I was recently asked to speak to a class of creative writing students. I just had to go down the hall and talk to a couple classes but I still had a bit of trepidation before and during the presentations. It was not a hot day but I my shirt was soaking when I left the second class. I felt a bit nervous like I always do on the first day of class each year. But as I left I realized I had just had a significant experience. I had just finished a guest speaking gig! To talk about writing!


I told Amy, the teacher to whose class I had spoken, that it was my first guest speaking gig, but I was mistaken. Several years ago, another creative writing teacher had asked me to speak to her class. I did not need to leave the building for either speaking engagement but it was still a great experience to be talking to students about writing.


When I get in front of just about anybody, I rarely pass up the opportunity to talk about following their dreams. I always tell the students in my classes that they need to follow their passions and so I took my latest speaking opportunity to tell the students in Amy’s class the same thing. In today’s world it seems that kids are told to follow the dollar rather than what they love to do. And while I let them all know that they do indeed need to make a buck to survive, if they love what they do, they will not work a day in their lives. My hope is that they will be have the opportunity to be like me and think it is wonderful that they get to do what they love and get paid to do it.


I enjoyed talking about not just writing and the writing process but about the other parts of trying to become a professional writer. I talked about my weekly online column. I showed them my websites that have that weekly column and other writings. I talked about how I am in the process of finding a literary agent to represent a children’s book that I finished last year. I told them that Tim, my friend and colleague, helped me set up those websites and finish that book. I told them how he also encouraged me to join a professional writers’ association and enter my book into their literary competition. I also talked about a couple of my high school teachers who helped me to find my voice and fall in love with writing.


I hope I did not step on any English teachers’ toes when I told my students that my favorite English teacher validated my writing process. Ms. Reed said that it was okay that I did not write a first and second and third draft on the way to getting a final piece done. She told me that my way of writing a thousand drafts in my head, writing one rough draft, and then editing to get a final product was a fine process. I never did thank Ms. Reed in person for that validation as I have seldom returned to my high school and never while it was in session. But I have thanked her in my talks about writing. And I thank her now in this column. Thank you, Ms. Reed, for encouraging my writing.
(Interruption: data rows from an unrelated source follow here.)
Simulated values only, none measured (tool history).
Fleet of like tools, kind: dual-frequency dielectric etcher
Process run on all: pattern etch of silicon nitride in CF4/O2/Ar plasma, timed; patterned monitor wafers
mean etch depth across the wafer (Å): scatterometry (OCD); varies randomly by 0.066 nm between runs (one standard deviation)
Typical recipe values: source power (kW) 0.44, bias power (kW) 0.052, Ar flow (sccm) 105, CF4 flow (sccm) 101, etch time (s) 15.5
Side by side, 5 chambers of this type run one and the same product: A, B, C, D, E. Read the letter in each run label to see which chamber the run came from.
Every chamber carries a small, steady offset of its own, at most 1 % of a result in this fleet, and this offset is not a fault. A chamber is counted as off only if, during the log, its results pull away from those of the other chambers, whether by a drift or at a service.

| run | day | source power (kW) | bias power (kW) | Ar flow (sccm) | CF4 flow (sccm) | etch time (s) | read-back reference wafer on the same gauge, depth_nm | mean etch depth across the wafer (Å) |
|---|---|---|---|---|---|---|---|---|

While I may just be an unrecognized author striving for broader publication and recognition, I was grateful for the opportunity to talk to a group of students interested in writing. It was great to be able to tell a couple more groups of students to follow their dreams and find something that they love to do. And I am glad that I could give recognition to some of my mentors and friends. It is not everyday that I get to talk to a group of people about writing. I hope that they enjoyed it as much as I did. If so, then maybe it will not be my last gig as a guest speaker.